I put this review on my list and will really try to go through the code. This
is very important work you are doing Christian.
Kind regards,
Peter Kriens
> On 15 feb. 2015, at 19:07, Christian Schneider <[email protected]>
> wrote:
>
> If you do not implement something special for clean shutdown of inflight
> exchanges then the normal error handling should take effect like you
> mentioned.
> So for example a db transaction should roll back. Some issue may be that
> e.g. a service call can not be rolled back.
>
> On the other hand I think implementing clean shutdown will add a lot of
> complexity. The special code will only be executed for quite rare cases.
> These two effects increase the change of programming errors in the code.
> So I am with you that in most cases you can just implement normal error
> handling and jsut live with the fact that inflight calls might run into
> errors.
>
> What I have seen on production systems is that they mark a machine to be
> updated as inactive on a front end load balancer. So no new requests come in
> and after some time you can quite safely update the bundles.
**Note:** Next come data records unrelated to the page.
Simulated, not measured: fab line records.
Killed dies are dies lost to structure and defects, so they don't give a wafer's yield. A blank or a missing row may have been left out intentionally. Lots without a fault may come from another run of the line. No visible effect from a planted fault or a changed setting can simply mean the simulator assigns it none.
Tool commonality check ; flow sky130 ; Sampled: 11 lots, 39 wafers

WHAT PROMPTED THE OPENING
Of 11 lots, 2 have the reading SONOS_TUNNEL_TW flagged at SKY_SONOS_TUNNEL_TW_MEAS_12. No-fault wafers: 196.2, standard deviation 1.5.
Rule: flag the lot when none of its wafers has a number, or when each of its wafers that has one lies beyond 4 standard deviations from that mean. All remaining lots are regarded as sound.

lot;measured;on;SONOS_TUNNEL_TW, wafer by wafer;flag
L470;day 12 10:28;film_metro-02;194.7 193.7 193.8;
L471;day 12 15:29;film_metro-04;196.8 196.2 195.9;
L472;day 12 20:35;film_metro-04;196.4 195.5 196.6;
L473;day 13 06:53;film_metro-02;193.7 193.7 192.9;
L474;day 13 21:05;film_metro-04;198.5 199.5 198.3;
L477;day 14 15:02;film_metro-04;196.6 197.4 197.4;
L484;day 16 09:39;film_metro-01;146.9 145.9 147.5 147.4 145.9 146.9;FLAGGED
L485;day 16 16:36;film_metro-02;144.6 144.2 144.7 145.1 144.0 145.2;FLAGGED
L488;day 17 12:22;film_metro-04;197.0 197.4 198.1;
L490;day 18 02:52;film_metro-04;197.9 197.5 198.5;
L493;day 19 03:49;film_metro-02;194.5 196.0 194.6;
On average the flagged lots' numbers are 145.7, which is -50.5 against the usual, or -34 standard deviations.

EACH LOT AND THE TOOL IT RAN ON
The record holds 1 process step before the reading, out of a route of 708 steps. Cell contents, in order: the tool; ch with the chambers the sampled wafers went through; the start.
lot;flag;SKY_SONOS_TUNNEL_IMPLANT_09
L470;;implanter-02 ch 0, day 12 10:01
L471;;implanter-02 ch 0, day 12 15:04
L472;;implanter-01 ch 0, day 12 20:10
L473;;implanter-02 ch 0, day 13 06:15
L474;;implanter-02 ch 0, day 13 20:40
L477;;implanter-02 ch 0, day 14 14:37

> This is a quite low tech solution but I think exactly for this reason it
> works so well.
>
> So while I wanted to understand clean shutdown better for the discussion on
> aries dev I do not think it should always be done.
>
> Btw. For my current redesign of jpa I have one problem that I would like to
> get some feedback / ideas.
> I am providing a so called EmSupplier:
> https://github.com/cschneider/jpa-experiments/blob/master/jpa-support/src/main/java/net/lr/jpa/impl/EMSupplierImpl.java
>
> <https://github.com/cschneider/jpa-experiments/blob/master/jpa-support/src/main/java/net/lr/jpa/impl/EMSupplierImpl.java>
>
> This class will be offered as a service per persistence unit and should help
> to work with jpa. There is a precall method that will create an EM on the
> thread. Then there is a get() to retrieve the local thread em and a postcall
> that will close the EM again. As discussed a bundle should have stopped all
> work when the stop method is done. In this case this applies to the case
> where the PU bundle will be stopped. So the EntityManagerFactory will also be
> deregistered and closed. As the EMSupplier depends on the EMF it will also
> have to be closed.
>
> Now the problem is that there might still be threads working on their per
> thread EMs. The really safe way is to wait until all these threads have
> closed their EMs. This is what I am doing now. To make it a little more
> predictable I added a timeout and close the remaining EMs after the timeout.
>
> So the question is: Is this a best practice ? The clear disadvantage is that
> stopping a PU bundle could take quite long (depending on timeout). Would it
> be better to just let the threads close the EMs asynchronously and ignore the
> fact that this might go wrong if the bundle is uninstalled in the mean time.
>
> Christian
>
> Am 15.02.2015 um 18:38 schrieb Peter Kriens:
>> As always with design, it is about trade offs. As indicated in my mail, the
>> recovery time can be shortened if you can do a controlled shutdown. I know
>> this was a big issue with mainframes, however, I doubt that with today’s
>> highly distributed systems this is still very relevant. In general, when I
>> have the choice in these circumstances I would rather focus on reducing
>> startup time instead of trying to manage shutdown more nicely.
>>
>> I think the complexity of the additional recovery part is also dangerous,
>> especially since you will have a common path and one that only gets executed
>> when the shit really hits the fan. I think that is worth some additional
>> startup time in one of the many machines in the cluster.
>>
>> That said, every case is special. Just sharing my long experience in seeing
>> overly complicated solutions that looked good close up but provided no real
>> gain when you looked at the overall picture.
>>
>> Kind regards,
>>
>>
>> Peter Kriens
>>
>>
>>
>>
>>
>>
>>
>>
>>
>>
>>> On 15 feb. 2015, at 13:18, Graham Charters <[email protected]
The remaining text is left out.